But...I am tending to side with Fire's view on this situation a little more. I think he might be seeing what I'm seeing.

Posted
But...I am tending to side with Fire's view on this situation a little more. I think he might be seeing what I'm seeing.

 

Frankly it doesn't matter who's side you're on.

 

As long as you get the results you want in life and happiness is all that matters.

 

Good intentions bad results, can't blame 'em.

Posted

eh, i think your looking too much into it....too much conflict and confusion in a new relationship, destin to fail...your better off just taking it easy, get to know each other one day at a time...dont expect anything or try to push it into anything...just chill and have fun together...so she couldnt keep a date, say ok maybe next time...youll figure it out in a few weeks/months if its gonna work or not...next time meeting an awesome, beautiful girl just play it cool...and be real, take it for what it is...dont look at her and think oh your LTR material...see her for who she is and enjoy whatever time she shares with you

Posted

The whole thing boils down to you trying to push the envelope WAY TOO SOON.

 

I'm all about affection and romance for a woman I'm ESTABLISHED with but when you said she had long term "keeper" potential, how could you know? You were only a date in with her.

 

Problem in dating for a lot of guys is they try to do too much, too soon with women.

 

Listen, a woman wants to get to know you SLOWLY.

 

Most every guy on the planet wants to call right away, spend all sorts of time with her and make her the girlfriend within 2 weeks.

 

Problem? Women feel crowded when you do that and they naturally recoil because you are a STRANGER. They may say they want all sorts of attention, and that is true. What women don't tell you is they want all sorts of attention from the man they are really into.

 

They are not going to get really into you if you, as a complete stranger, blow up their phone with "I'm here, you can have me" type of messages, which is what you're doing when you are contacting them multiple times too early on.

 

Simply put, you short circuit them falling in love when you are in their face too soon with texts, dates and calls.

 

I want a woman to wonder what I'm up to when I'm not around. I want her to anticipate the next date with me. If I've texted her a bunch of times between date 1 and 2 then there is no anticipation.

 

Plus, do you really want to get into a relationship with someone where you have to text multiple times per day for the rest of your life? I certainly don't!

 

As far as long term potential, I tell guys all the time, YOU KNOW NOTHING ABOUT HER AT ALL until you hit at least 10 dates or 2 months. I believe NOTHING in that time frame as to what kind of person I am dealing with. Simply, it takes that amount of time for me to get to know her and vice versa.

 

If she accepts all your dates in that time frame, gets more and more affectionate as time goes on and you see she is a good person, then you can consider her for long term potential.

 

You will treat her right that whole time. Be a gentleman, display class, make her laugh, do not tread into heavy subjects with her (remember, dating should be FUN in the early stages).

 

One more subject, there should be NO EXES floating around in the background. If she is still in contact or hung up on her exes, there is no long term potential there, period.

Posted (edited)
Okay, so I got a little update that may or may not change some people's views.

 

We were texting back and forth for a while, I told her that I had a good time, blah blah. The conversation was going well, so I asked her if she wanted to go to a football game next Friday. She said, "I'll get back to you." WTF?????

 

So I got a little sarcastic and basically told her:

 

Me: "Yea, okay, you just go ahead and let me know, I'll be waiting by the phone."

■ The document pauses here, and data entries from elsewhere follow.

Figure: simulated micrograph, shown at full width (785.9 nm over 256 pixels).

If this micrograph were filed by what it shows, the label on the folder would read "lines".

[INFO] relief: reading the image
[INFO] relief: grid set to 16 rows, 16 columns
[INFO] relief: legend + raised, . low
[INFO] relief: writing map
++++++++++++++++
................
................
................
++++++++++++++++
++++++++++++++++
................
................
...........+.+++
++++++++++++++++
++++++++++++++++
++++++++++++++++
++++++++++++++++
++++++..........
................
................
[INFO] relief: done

Her: "let me know if someone takes the spot before I give you an answer so I don't have to sit around contemplating for no reason...k thanks".

Me: Riiiiight. Consider the spot taken, but you can continue the contemplation if you like.

Her: You filled it that fast...cool

Me: Nah, but we haven't been chillen long enouh for drawn out acceptances of date offers. I think your an awesome chick, but time waits for no man (or woman).

 

I have to agree this was a passive-aggressive conversation, but I'll say it's on both sides. Her "sit around contemplating" played right into your sarcasm, so you were both equally at fault here IMHO.

 

Now, one thing I'll say -- texting absolutely SUCKS for conversations. I won't do it, but maybe given that I'm 30 and have a crappy phone, I'm old-school about things. I'll chat over IMs of various types, but that's because I type 85 WPM and I can communicate just about as fast in writing on a keyboard as I can speaking (or at least close enough).

 

But texting, IMHO, is only really good for relaying information in a situation where you can't talk voice or get on the computer.

 

You might do better and be able to read each other better if you talk voice.

 

But I'm an old fart, so take that as you will.

 

Edit to add: I of course mean this as advice for future relationships, not this one, since it seems like you've pretty much made up your mind about this girl -- I'm not sure if you're right or wrong there, but thought the suggestion could be helpful for other girls you find hard to read. :)

Edited by Lorelai
Posted

I personally wouldn't think a woman that snuggled up to me on the first or 2nd date was LTR potential.

 

I'd think she was just looking for a cuddle monkey.

The OP letting her into his bedroom & not trying to get into her pants told her he had the potential to be led on.

 

I would of also just went & slept on my couch if i couldn't get her out of the bed.

 

I mean seriously, what kind of woman sleeps in a guys bed that she just met?

 

It sounds like to me she was looking to fill the void left by her ex-BF but not really interested in the OP. Just the attention he paid her.

 

If she asks him if they could just be friends then we will know for sure but she probably won't contact him again because he made it clear he wasn't going to be led on.

Posted

Good analysis Phineas. I think the OP titled the thread appropriately. Enjoy *dating* other *single* ladies. They can sleep over when they're having sexual relations with you. :)

Posted

The woman saying "I'll get back to you" means she's not interested.

 

 

These responses indicate some level of interest:

"Sounds like fun, let me see"

"Might have to work but I'll let you know Tuesday"

"I already have plans but I'll take a raincheck"

 

 

OP: Good job shutting this chick down.

Posted

You did the right thing OP.

 

I am a girl and dated a guy recently that pulled this kind of s$it.

 

Me: Let's get together sometimes this week.

 

Him: Sounds good.

 

Me: I am free on Friday night, does that work for you?

 

Him: Today has been hectic. Client A said blah blah (blatant change of topic)

 

Me: So are you OK to meet on Friday night?

 

Him: I will get back to you

 

Me: No need to..enjoy the rest of the week

 

----------

 

rinse and repeat the next week when I finally ditched him.

 

Why do people say "sounds good" but then don't want to commit to a date?

Why do they say "I will get back to you" - why not just say I am busy without a reschedule if not interested. I hate all this indirect conversation where you have to read between the lines.